Washington (CNN) -- President Obama urged the lame duck Senate to quickly ratify the new arms control treaty with Russia, arguing that United States cannot "afford to gamble" on the need to effectively monitor that country's nuclear stockpile.
"The stakes for American national security are clear, and they are high," he said. "This is not a matter that can be delayed".
Obama called the New Strategic Arms Reduction Treaty (START) a "cornerstone" of relations between Russia and the United States and "completely in line" with a long tradition of bipartisan cooperation on arms control.
The president insisted he's confident his administration will round up the 67 Senate votes needed for ratification of the treaty.
Obama made his remarks during a White House meeting about the treaty with Vice President Joe Biden, Secretary of State Hillary Clinton, Senate Foreign Relations Committee Chairman John Kerry, D-Massachusetts, and Indiana Sen. Richard Lugar, the top Republican on the committee.

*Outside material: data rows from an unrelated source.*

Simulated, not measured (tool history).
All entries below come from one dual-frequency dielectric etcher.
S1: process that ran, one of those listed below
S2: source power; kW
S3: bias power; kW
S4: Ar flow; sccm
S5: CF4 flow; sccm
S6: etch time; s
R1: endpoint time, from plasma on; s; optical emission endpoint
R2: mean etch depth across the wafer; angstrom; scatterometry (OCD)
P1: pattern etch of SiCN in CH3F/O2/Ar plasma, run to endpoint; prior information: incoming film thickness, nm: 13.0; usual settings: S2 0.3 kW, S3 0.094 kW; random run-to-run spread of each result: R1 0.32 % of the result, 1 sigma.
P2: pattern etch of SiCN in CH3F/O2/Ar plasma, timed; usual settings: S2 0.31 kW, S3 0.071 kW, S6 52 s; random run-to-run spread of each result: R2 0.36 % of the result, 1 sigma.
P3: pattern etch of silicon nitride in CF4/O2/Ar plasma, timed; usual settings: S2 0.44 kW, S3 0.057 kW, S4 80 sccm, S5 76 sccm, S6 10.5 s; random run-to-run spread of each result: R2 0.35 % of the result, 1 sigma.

Former Secretaries of State Madeleine Albright, James Baker and Henry Kissinger were also in attendance, along with former National Security Adviser General Brent Scowcroft and former Secretaries of Defense William Cohen and William Perry.
Former Georgia Sen. Sam Nunn, a top nuclear arms control expert, also joined the meeting.
If approved, the treaty would restart mutual inspections while limiting the United States and Russia to 1,550 warheads and 700 launchers each.
Ten Republican senators-elect, however, moved to counter the White House push, sending a letter Thursday to Senate Majority Leader Harry Reid, D-Nevada, urging a delay in consideration of the treaty until the new Congress convenes early next year.